5. Composite Nature of Settlement and Impact on Petitioners
The settlement order was passed jointly against eight entities and one individual, following a show cause notice alleging concerted violations. SEBI contended that the settlement was composite and non-compliance by one party justified revocation affecting all. The Petitioners argued that the settlement terms and compliance were severable, particularly since only BNL had non-monetary obligations. The Court acknowledged the composite nature of the settlement but also noted that the enforcement proceedings and show cause notices were interlinked. The Court did not find it unreasonable that non-compliance by one party could impact the group, but emphasized that such a broad consequence required careful and fair adjudication, which was absent in the revocation order.

6. Authority and Delegation of Powers
SEBI's revocation order was signed by a Deputy General Manager, raising questions about the authority to pass such an order. SEBI relied on Section 19 of the SEBI Act, 1992, which permits delegation of powers, and the SEBI Delegation of Powers Order. The Court accepted that the power to revoke settlement orders was delegated to the panel of Whole Time Members and their delegates, and thus the authority exercised was valid. This point did not warrant interference.

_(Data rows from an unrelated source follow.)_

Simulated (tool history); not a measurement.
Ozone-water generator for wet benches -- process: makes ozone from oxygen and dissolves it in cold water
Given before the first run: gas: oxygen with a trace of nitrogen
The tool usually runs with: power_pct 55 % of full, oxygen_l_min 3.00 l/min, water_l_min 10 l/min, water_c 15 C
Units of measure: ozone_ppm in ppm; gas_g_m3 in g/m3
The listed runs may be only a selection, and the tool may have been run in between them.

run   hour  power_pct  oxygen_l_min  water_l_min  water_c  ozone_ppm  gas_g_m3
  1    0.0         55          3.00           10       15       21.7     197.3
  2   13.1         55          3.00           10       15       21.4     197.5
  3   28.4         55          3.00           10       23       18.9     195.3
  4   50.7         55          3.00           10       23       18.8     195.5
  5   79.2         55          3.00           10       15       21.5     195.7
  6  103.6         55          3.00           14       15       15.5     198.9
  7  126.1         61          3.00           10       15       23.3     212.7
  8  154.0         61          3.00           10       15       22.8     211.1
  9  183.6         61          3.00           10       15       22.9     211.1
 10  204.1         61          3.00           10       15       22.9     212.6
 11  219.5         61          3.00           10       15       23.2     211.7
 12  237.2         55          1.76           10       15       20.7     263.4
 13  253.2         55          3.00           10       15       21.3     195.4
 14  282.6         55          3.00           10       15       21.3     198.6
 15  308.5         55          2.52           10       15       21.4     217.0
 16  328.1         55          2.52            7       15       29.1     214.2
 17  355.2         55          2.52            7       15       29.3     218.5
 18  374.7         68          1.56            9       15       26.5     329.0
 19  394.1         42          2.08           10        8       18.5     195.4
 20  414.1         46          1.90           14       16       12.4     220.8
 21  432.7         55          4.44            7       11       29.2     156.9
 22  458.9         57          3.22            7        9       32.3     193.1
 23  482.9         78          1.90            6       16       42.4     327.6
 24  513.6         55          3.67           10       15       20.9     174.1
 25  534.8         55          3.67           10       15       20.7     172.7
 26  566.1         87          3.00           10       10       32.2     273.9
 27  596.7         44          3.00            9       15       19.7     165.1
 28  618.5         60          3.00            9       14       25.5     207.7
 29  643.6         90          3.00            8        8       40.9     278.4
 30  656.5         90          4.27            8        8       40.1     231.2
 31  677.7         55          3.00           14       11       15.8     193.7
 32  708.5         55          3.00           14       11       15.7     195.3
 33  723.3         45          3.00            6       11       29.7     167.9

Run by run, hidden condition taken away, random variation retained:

7. Role of Minority Shareholders and Transparency
Minority shareholders, represented by the Ashok Shah and Pina Shah groups, had persistently challenged BNL's compliance with securities laws, alleging misrepresentation of promoter holdings and breach of minimum public shareholding norms. They filed writ petitions and sought disclosure of SEBI's internal documents relating to the settlement. The Court directed SEBI to furnish these documents, emphasizing the importance of transparency and investor protection. The Petitioners alleged SEBI revoked the settlement order as a reaction to this disclosure direction, but SEBI denied this. The Court did not find evidence to support claims of mala fide revocation but underscored the need for SEBI to act fairly and transparently.

Conclusions
The Court concluded that SEBI's revocation of the settlement order was premature and unjustified on the ground of non-compliance, given BNL's substantial efforts to comply and the legal impediments it faced. The revocation order was non-speaking, lacked reasons, and was passed without affording an opportunity of hearing, violating principles of natural justice. The Court held that such administrative actions with civil consequences require reasoned orders and fair procedures. The composite nature of the settlement justified collective consequences, but only if fair process was followed. The Court accepted the doctrine of impossibility of performance as applicable in this context. The authority exercised by SEBI was valid, but the manner of exercise was flawed. The Court therefore quashed and set aside the revocation order and remanded the matter to SEBI for reconsideration, directing SEBI to afford the Petitioners a fair hearing and pass a reasoned order within four months.

Significant holdings include the following verbatim excerpts:

"The principles of natural justice are not merely formalities but they constitute substantive obligations that need to be adhered to by the decision making and adjudicating authorities... The well known fundamental principles of natural justice cover a pivotal principal of audi alteram partem, meaning that a person affected must be heard before a decision he is visited with an adverse."

"The absence of reason has rendered the impugned order unsustainable, when such order is subject to challenge before the higher forum... the one line order revoking settlement, justly arrived, order definitely defeats the principles of natural justice."

"The law does not compel a man to do what he cannot possibly perform."

"The decision making authority itself cannot dispense with the requirement of natural justice on the ground that affording such opportunity will not make any difference... The opportunity of hearing will serve the purpose or not has to be considered at a later stage and such things cannot be presumed by the authority."

"In the present case, SEBI continued to entertain the Petitioners and specifically BNL, when it kept it informed about the steps taken for ensuring a compliance with the settlement order and at time also expressed, as to how it was placed in a difficult situation in the wake of the interim order passed by the High Court when it was unable to move ahead... What made SEBI suddenly adopt a 'U' turn and alleged failure of compliance of the directions as not fathomable."

"We quash and set aside the impugned order passed by SEBI, communicated to the Petitioners on 10.11.2023 and remand the proceedings of the settlement applications qua each of the Petitioner to SEBI for reconsideration, by affording an opportunity of hearing to the Petitioners within a time bound manner and we expect the order to be passed, to be reasoned order."